Robert Zemeckis (left) Bob Gale (in glasses) and Steven Spielberg on the set of BACK TO THE FUTURE with Michael J Fox. The film is one example of the Zemeckis/Gale/Spielberg partnership.

The same year that Animal House exploded on the American psyche, Robert Zemeckis’ freshman directorial effort, I Wanna Hold Your Hand offered a sweeter, if less than accurate depiction of the hysteria surrounding the British Invasion, but also cynically riffed on that naïve early ‘60s period before Vietnam laid waste to the white man’s previous held notions of safety and trust. In his first outing, Zemeckis satirizes the conservative male majority who wanted their sons to get haircuts and burn records by those four mop tops. This re-writing of early 60s Americana was in line with the same Animal House ethos.

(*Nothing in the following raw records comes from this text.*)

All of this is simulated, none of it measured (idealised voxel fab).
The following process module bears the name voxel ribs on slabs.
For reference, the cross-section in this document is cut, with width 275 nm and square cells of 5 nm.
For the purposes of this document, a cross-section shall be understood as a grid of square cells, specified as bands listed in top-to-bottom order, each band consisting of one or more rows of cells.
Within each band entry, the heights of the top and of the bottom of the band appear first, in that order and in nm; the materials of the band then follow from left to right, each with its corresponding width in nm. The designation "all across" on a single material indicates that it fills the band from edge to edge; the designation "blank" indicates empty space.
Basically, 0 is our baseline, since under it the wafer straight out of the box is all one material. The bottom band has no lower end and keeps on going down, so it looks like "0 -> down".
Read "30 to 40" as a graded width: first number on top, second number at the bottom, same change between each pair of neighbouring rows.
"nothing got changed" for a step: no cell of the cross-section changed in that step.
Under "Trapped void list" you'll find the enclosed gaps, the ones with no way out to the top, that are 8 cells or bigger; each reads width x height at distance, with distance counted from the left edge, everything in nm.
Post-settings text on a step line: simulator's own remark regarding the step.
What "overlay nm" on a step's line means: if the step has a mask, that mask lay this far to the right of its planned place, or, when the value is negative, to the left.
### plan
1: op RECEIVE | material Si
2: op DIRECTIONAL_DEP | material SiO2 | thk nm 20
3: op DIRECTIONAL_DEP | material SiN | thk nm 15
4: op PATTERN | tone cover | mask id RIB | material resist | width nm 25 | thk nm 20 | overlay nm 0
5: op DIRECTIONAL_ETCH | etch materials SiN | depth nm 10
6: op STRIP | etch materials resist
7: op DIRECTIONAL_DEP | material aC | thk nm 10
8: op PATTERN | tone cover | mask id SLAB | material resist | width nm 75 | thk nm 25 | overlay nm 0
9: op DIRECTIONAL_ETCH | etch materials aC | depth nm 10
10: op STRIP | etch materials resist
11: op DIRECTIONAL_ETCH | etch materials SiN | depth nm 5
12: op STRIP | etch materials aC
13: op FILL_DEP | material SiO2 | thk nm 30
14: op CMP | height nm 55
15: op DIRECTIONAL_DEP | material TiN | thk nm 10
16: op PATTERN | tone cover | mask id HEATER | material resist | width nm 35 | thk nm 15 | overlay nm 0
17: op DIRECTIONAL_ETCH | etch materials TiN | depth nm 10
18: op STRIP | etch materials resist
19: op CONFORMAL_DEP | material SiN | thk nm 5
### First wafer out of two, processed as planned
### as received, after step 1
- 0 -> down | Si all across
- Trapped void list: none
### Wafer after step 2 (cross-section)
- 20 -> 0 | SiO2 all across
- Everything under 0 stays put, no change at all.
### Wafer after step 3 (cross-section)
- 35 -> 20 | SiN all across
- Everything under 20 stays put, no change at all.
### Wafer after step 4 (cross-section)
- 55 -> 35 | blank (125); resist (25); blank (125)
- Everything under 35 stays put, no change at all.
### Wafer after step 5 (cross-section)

Meanwhile, Spielberg directed his first box office disaster, 1941, a gonzo skewering of another sacred cow, the blind patriotism of WWII on the home front, penned by Zemeckis and his writing partner, Bob Gale. While ticket sales for these comedies were hit and miss, these directors continued to pump out their own un-PC, T&A projects. Most of these films have become cult classics, and their continuing success in home video and DVD attest to their longevity. In fact, while Spielberg’s 1980s work as a director remained painfully safe, looking at the films he produced gives a much different picture of the cutting-edge projects he may not have had the courage to helm, but that he ultimately believed in (Continental Divide, Poltergeist, Gremlins, The Money Pit and Joe vs. The Volcano). His first and second outings as producer “only,” were I Wanna Hold your Hand and Used Cars, the freshman and sophomore projects of director and buddy Robert Zemeckis.

Frank McRae, Kurt Russell & Gerrit Graham

Used Cars, released the same year as Airplane! and The Blues Brothers, had all the earmarks of a success. It reflected that hardcore raunch that R rated films heartily embraced, back when the freedom of graphic sex and language was celebrated, not shied away from. It also featured Kurt Russell as a dodgy, unscrupulous used car salesman who will do anything to make a sale. Russell was desperate to redefine his persona, which through the 1970s had been “that Disney kid.” Looking back now, it was a smart and prescient move on his part, but could’ve been too far off the grid for audiences to feel safe.

And feeling safe is what Zemeckis and partner Bob Gale definitely did NOT want the viewer to feel. Used Cars embraces antiheroes just as much as antagonists. In fact, in the DVD’s audio commentary, Zemeckis admits “….Used Cars is a classic Frank Capra movie, except everybody lies. (Kurt Russell is like) Jimmy Stewart in It’s a Wonderful Life, but totally corrupt.” And this is a very apt take on the whole film.

Two used car lots are in a fierce rivalry. New Deal Used Cars, the scrappy underdog, is run by kindly but simple Luke Fuchs (Jack Warden), whose small sales staff includes Russell as corrupt Rudy Russo, Gerrit Graham as superstitious sex addict Jeff, hyper intelligent dog Toby, and clueless mechanic Jim, last seen in Spielberg’s 1941. Across the way is Roy’s Used Car lot, the high-end, bells and whistles, rival lot, run by Roy L. Fuchs, evil and corrupt brother of Luke, (also, hysterically played by Jack Warden). Roy is doing everything he can to wrest control of Luke’s lot from him, especially because unbeknownst to everyone but Roy, there’s a freeway coming through, with an offramp planned to dump right in front of Luke’s lot.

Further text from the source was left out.